Friday, August 5, 2011

Vote

The jello fight is a once-per summer event and always one of the highlights. This is our fourth year doing it, so we should have perfected it by now. But that was not the case this week.

Despite the fact that we’ve been planning on having the jello fight on Thursday of this week since May (or really, since September of last year when I planned this theme week), we didn’t actually order the jello until earlier this week. But then there was an issue with the delivery and so it wasn’t here on Tuesday when we planned to make it.

We scrambled around and Cook G attempted to find extra packages at her school, but ultimately, we couldn’t scrounge enough. So we moved the jello fight to later on Thursday night. The food delivery was supposed to get to camp around 1pm, and if we were there waiting for it and could make jello as fast as we could, it should be enough time to set up for an evening jello fight.

Except that the truck was late and didn’t arrive until almost 3:30pm. PDS, APDA and I met the truck and made 60 gallons of jello in a record amount of time. And then we prayed that it would set so we could have a jello fight at 7pm.

But even prayer can’t make that much jello set. So our only option was to move the jello fight to Friday morning. The jello fight is the whole reason kids sign up for Ooey Gooey week. And we had 60 gallons of jello setting in the refrigerator, which is way too much to ever eat and expensive to just throw away. Friday mornings are busy with packing, closing ceremony and end of the week activities, so adding a jello fight (which is followed by jumping in the lake to wash off) not only would throw off the schedule, but would also mean that kids would be putting freshly sticky and wet clothes into their suitcases (which ordinarily would be packed and ready to go first thing in the morning).

Lead Staff and I sat down and re-worked the schedule. If we kept everything right on time, it would be possible to squeeze it in without losing anything. So right after praise and worship (which was supposed to be right before the jello fight), I took all of the staff with me and PDP went into the chapel to tell the kids the plan.

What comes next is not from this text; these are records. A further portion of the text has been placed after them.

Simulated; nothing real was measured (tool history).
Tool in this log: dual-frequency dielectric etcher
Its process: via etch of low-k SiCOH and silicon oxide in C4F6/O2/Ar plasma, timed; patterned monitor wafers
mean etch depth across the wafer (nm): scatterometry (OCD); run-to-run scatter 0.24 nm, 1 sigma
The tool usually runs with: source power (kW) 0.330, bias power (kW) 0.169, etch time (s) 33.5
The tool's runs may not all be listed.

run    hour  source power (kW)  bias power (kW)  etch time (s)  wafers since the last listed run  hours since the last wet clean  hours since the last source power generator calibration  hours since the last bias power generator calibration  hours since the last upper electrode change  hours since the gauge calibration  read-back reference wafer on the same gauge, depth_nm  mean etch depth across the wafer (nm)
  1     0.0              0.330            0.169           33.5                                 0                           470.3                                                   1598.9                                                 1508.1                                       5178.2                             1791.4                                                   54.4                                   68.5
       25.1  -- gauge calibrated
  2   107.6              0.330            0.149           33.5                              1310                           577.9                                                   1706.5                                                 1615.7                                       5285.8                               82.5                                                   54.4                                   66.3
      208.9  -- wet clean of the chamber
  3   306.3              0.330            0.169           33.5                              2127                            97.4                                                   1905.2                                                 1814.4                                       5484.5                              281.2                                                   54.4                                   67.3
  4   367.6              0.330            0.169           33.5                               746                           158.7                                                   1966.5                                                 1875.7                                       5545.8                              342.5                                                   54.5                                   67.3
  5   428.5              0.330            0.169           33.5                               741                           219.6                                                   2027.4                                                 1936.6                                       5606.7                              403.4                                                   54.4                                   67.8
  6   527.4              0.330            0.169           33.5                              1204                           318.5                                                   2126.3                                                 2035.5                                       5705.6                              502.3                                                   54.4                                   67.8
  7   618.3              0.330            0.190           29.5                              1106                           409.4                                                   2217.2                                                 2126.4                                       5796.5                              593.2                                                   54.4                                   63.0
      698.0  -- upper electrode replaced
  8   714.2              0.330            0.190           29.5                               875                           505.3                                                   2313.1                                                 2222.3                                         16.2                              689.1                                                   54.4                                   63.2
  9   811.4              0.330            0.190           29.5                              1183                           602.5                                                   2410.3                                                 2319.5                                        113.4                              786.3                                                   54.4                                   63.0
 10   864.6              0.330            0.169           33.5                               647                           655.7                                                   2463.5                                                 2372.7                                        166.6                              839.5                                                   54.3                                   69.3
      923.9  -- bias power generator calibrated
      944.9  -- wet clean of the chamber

I explained the importance of sticking to the schedule, being organized, giving the kids clear expectations and let them know that each cabin would also have a Lead Staff member assigned to help get the kids from the beach, changed into dry clothes, finish packing, get their stuff out to the field, and stay on schedule.

Meanwhile, in the chapel, PDP went with a strategy I wouldn’t ever recommend- he let the kids vote. He told them an elaborate story of how we are all set to have a jello fight, but then someone offered us MORE jello, but it wasn’t ready yet. So we could have “a regular jello fight tonight, or we could have an EXTREME jello fight tomorrow”. And then he let them vote. They voted to play Capture the Flag last night and have an EXTREME jello fight today.

When PDP told me his strategy, I marveled at his gumption. “What was your back up plan if they voted to have the jello fight tonight?” I asked. He didn’t have one. Impressive. Or crazy.

But in the end, everything worked out. Our plan went perfectly today and we were even slightly ahead of schedule. Kids left camp still slightly sticky, but very happy. Success.